Thursday, July 24, 2008

Feeling the love


Sometimes I feel sad that I am not a more emotional bride. I wonder if I am holding back the joy of the experience as I ponder the details: Where's the rehearsal dinner going to be? What color will the linens be? Where in Patagonia will we go during our honeymoon? . . . on and on, the details have a way of smothering the feelings.

And, then, out of the clear blue sky, I will be struck by deep emotion that surprises me.

Just now I got an email from a nationwide photography company whose work can best be described as cheesy. Somewhere along the way I filled out some form indicating I was a bride, and in an act of sheer lunacy, I submitted not only my email address, but also my cell phone number. I get no less than 3 calls per day inviting me to a bridal expo or to enter a drawing to win free flowers or photography for the wedding. It's like being stalked by an entire industry.

The email I got about 8 minutes ago was from this terrible photography company that calls me once a week. Something (boredom, perhaps?) made me click on the images and in the middle of the treacly collage, there is a picture of a bride dancing with her presumably new husband crying her eyes out. The emotion looks so real and unstaged. Well, guess who was crying at her desk the minute she saw that?
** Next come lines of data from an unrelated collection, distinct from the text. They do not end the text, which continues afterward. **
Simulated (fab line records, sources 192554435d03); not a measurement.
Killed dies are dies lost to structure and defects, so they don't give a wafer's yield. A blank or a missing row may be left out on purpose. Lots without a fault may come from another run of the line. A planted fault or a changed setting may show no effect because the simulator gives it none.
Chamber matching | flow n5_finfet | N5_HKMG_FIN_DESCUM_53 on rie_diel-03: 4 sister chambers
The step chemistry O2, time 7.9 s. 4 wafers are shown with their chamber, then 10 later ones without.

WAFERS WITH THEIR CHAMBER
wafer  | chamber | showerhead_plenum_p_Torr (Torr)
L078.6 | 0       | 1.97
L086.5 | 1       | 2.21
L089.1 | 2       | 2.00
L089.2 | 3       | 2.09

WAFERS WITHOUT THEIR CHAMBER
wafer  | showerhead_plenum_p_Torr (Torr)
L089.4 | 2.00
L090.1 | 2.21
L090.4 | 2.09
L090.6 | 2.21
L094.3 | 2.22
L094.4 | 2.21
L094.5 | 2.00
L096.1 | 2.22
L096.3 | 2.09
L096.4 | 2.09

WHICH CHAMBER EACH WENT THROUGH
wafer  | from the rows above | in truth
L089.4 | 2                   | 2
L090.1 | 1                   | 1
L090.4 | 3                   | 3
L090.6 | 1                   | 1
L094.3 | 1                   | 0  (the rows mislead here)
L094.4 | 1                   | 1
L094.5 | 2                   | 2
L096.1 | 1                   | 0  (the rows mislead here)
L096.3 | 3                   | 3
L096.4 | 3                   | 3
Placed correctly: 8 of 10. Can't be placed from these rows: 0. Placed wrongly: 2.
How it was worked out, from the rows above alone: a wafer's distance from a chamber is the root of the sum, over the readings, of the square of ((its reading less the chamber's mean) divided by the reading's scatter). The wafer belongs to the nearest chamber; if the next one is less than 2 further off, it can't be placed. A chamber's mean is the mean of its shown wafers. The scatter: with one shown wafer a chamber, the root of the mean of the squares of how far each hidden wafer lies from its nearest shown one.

There is emotion in here! I am happy for the tears. There is a place, underneath the stress and pressure and planning where I am very much alive to the experience of becoming willing to be married. There is a place deep inside of me that is soft and trembling and giddy and emotionally available to the meaning of getting married to J.

I want more soul and more feeling and less details. That's my ardent hope for the next 128 days.